A measure of de-jure restrictions at a more disaggregate level of financial transactions is provided by Schindler (2009). The main categories in this dataset, which are further divided into sub-categories are: Shares or other securities of a participating nature; Bonds or other debt securities; Money market instruments; Collective investments; Financial credits; and Direct investment. According to this measure, 0 implies no restrictions, while 1 implies complete restrictions in the categories. India features high in the list among emerging markets, with an average restriction index between 1995 – 2005 of 0.89.

The last column of Table 2 shows a measure of de-facto capital account openness using the Lane and Milesi-Ferreti database. This index is constructed based on a country’s external assets and liabilities. Lane and Milesi-Feretti (2007) describe the methodology for the construction of the index. Accordingly, international holdings and transactions are classified as: Portfolio investment, subdivided into equity securities and debt securities; Foreign direct investment; Other investment, which includes debt instruments such as loans, deposits, and trade credits; Financial derivatives; and Reserve assets. The average index for India from 2000 – 2007 stands at 0.58, which again is one of the lowest among the emerging markets, and shows low level of financial integration.
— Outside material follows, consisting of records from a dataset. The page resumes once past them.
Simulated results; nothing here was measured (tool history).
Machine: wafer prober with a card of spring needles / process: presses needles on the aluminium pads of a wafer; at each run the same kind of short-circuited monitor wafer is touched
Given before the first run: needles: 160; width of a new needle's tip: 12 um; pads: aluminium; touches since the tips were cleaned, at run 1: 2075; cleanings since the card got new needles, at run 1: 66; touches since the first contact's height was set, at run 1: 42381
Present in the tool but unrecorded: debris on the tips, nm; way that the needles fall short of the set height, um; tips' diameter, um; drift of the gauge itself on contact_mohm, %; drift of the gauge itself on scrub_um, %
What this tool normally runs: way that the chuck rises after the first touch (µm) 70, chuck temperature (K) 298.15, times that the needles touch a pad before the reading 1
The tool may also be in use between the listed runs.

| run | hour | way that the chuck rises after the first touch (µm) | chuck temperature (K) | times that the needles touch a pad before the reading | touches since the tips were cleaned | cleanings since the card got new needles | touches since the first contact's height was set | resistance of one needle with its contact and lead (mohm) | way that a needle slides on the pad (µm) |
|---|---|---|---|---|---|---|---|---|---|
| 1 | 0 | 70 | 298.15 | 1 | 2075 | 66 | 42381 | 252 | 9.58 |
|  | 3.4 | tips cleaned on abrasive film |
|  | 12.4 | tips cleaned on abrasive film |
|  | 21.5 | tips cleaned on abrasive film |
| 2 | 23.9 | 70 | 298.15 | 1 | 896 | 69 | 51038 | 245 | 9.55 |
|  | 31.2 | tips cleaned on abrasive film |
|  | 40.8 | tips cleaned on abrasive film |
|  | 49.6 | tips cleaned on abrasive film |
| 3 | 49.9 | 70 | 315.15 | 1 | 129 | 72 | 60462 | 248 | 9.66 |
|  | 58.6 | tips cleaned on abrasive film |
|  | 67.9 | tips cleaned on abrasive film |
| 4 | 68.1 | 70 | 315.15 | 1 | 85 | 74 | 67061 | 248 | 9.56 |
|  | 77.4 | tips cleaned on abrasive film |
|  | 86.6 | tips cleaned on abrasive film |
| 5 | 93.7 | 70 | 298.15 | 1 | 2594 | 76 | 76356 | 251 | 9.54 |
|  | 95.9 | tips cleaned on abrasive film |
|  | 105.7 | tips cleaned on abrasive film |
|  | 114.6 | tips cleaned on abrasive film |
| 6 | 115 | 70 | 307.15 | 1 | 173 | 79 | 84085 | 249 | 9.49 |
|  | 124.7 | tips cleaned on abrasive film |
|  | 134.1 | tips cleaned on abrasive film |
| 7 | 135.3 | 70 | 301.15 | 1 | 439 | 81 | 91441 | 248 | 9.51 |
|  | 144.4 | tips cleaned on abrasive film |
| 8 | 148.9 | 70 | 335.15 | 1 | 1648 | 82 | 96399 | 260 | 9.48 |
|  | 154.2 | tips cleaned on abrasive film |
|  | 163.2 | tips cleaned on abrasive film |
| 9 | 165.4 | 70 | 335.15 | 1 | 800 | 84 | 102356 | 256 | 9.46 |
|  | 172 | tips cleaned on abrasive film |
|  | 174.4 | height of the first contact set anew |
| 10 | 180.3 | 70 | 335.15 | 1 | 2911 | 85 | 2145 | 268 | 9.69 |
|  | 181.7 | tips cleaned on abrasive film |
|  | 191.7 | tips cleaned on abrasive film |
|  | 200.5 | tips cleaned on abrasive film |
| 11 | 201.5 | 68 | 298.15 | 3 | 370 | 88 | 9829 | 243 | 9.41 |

Cross-border financial flows are small, and India’s financial integration with the world is limited, as indicated by the de-jure and de-facto measures of capital account openness.

3.2 Role of terms of trade

Trade openness is around 30 percent of GDP as shown in Table 1. India has a diversified export basket. However, it is largely a commodity importer, and has a large oil import bill. Like most developing countries, India can be assumed to be a price-taker in the world market, since it cannot influence the prices of the goods that it exports and imports (Broda, 2004; Kose, 2002).

The terms of trade defined as the ratio of the home price at which goods are exported to the foreign price of imported goods in domestic currency, are largely exogenous for India. TOT are usually measured as the ratio of unit price of exports to unit price of imports. Unit value measures are obtained by dividing the current value over the volume, and do not reflect direct price indexes of exports and imports (Mendoza, 1995). In India, we can address this by measuring TOT by the ratio of Consumer Price Index for Industrial Workers (CPI-IW) to Wholesale Price Index (WPI). CPI contains tradeables and non-tradeables prices and can be considered a proxy for the home price. WPI reflects global prices of tradeables and the fluctuations of the rupee, due to a large share of tradeables in it (Patnaik et al., 2011). This price index can be used as a proxy for foreign price.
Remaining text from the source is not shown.